Shantou, one of China's first Special Economic Zones, makes two things the world buys by the container: toys and underwear. Its Chenghai district is the country's toy capital, behind the local boast that most of the world's toys come from China, most of China's from Guangdong, and most of Guangdong's from Chenghai. Next door, Gurao town is China's largest maker of cheap underwear.
Shantou, on the eastern Guangdong coast, was made one of China's original Special Economic Zones in 1980. Its Chenghai district is the only place titled “China Toys and Gifts City,” home to more than 4,000 toy, gift and animation makers (by some counts far more) and a complete chain from design and mould-making to injection, printing, packaging and trade. Chenghai toys reach more than 140 countries, behind the local saying that most of the world's toys come from China, most of China's from Guangdong, and most of Guangdong's from here.

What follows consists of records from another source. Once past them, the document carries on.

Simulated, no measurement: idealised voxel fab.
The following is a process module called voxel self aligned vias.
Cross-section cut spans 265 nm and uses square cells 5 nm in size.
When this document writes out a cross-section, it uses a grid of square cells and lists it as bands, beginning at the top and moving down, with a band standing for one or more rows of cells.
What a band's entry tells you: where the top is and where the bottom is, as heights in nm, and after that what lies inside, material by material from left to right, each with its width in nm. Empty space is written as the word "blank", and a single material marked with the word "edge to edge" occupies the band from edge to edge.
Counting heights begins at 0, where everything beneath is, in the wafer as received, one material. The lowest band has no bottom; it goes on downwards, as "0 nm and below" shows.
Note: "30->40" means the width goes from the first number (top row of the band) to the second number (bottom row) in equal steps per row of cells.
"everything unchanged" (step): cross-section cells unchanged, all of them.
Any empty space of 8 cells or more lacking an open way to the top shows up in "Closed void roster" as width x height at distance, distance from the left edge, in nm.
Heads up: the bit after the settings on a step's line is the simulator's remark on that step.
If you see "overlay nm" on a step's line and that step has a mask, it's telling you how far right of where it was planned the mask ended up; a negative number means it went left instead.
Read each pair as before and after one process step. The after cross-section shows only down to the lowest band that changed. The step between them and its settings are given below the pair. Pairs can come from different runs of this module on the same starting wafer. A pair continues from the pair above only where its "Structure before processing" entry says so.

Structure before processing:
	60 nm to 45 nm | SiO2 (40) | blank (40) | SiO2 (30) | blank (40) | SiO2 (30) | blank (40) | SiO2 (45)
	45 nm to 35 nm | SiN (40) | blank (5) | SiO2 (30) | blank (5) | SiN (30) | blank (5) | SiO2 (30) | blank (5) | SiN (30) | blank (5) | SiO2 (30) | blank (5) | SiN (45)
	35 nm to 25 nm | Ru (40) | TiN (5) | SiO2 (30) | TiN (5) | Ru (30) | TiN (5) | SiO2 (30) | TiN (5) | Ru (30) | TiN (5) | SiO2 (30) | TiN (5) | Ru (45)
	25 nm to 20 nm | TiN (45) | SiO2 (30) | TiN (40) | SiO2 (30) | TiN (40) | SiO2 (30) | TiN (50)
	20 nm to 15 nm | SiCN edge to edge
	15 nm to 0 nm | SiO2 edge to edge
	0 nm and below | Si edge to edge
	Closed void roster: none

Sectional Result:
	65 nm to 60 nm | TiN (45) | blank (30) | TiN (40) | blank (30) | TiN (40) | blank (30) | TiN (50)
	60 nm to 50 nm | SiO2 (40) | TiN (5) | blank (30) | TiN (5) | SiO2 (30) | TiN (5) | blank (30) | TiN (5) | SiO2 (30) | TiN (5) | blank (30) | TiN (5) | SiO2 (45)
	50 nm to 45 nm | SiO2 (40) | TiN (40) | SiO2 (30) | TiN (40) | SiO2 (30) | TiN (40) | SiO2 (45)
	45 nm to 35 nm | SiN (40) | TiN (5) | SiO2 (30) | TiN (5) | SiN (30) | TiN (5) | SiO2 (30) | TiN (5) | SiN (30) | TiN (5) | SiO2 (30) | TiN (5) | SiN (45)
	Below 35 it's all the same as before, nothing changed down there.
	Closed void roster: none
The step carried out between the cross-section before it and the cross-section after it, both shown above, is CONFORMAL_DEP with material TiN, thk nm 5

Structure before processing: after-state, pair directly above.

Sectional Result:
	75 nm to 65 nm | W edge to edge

Fifty kilometres away, in Shantou's Chaoyang district, Gurao town is the largest underwear town in China: more than 3,000 firms, with the surrounding Chaoyang and Chaonan districts forming what the trade calls the country's underwear capital. Bras above all, plus knitwear and loungewear, sold to forty-plus countries. The chain is complete down to the lace, elastic and sponge; locals say you need only bring the cotton and you can make underwear.
The two trades share a logic. Both are cheap, high-volume, fast-turnover consumer goods made by dense swarms of small family workshops and sold through trader networks and the Canton Fair rather than by the makers directly; in Chenghai, most of the “factories” a foreign buyer finds online are in fact traders. This is the Chaoshan model: thousands of tiny firms, one product each, a complete local supply chain, and a layer of middlemen between the workshop and the world.
Shantou's edge is its diaspora and its trading culture. Goods move through exhibition halls and showrooms, the Chenghai toy showroom chief among them, where the region's output is displayed for agents who handle sourcing, negotiation, inspection and shipping. It is a place organised less around any single famous factory than around the dense market that connects a thousand of them to the buyer.
Shantou is one corner of a tight triangle with Chaozhou (porcelain and gowns) and Jieyang (stainless steel): three small cities within about fifty kilometres, sharing one airport, each a global niche capital. It is a regional constellation rather than a single axis, five world-class trades inside one small, distinct corner of Guangdong.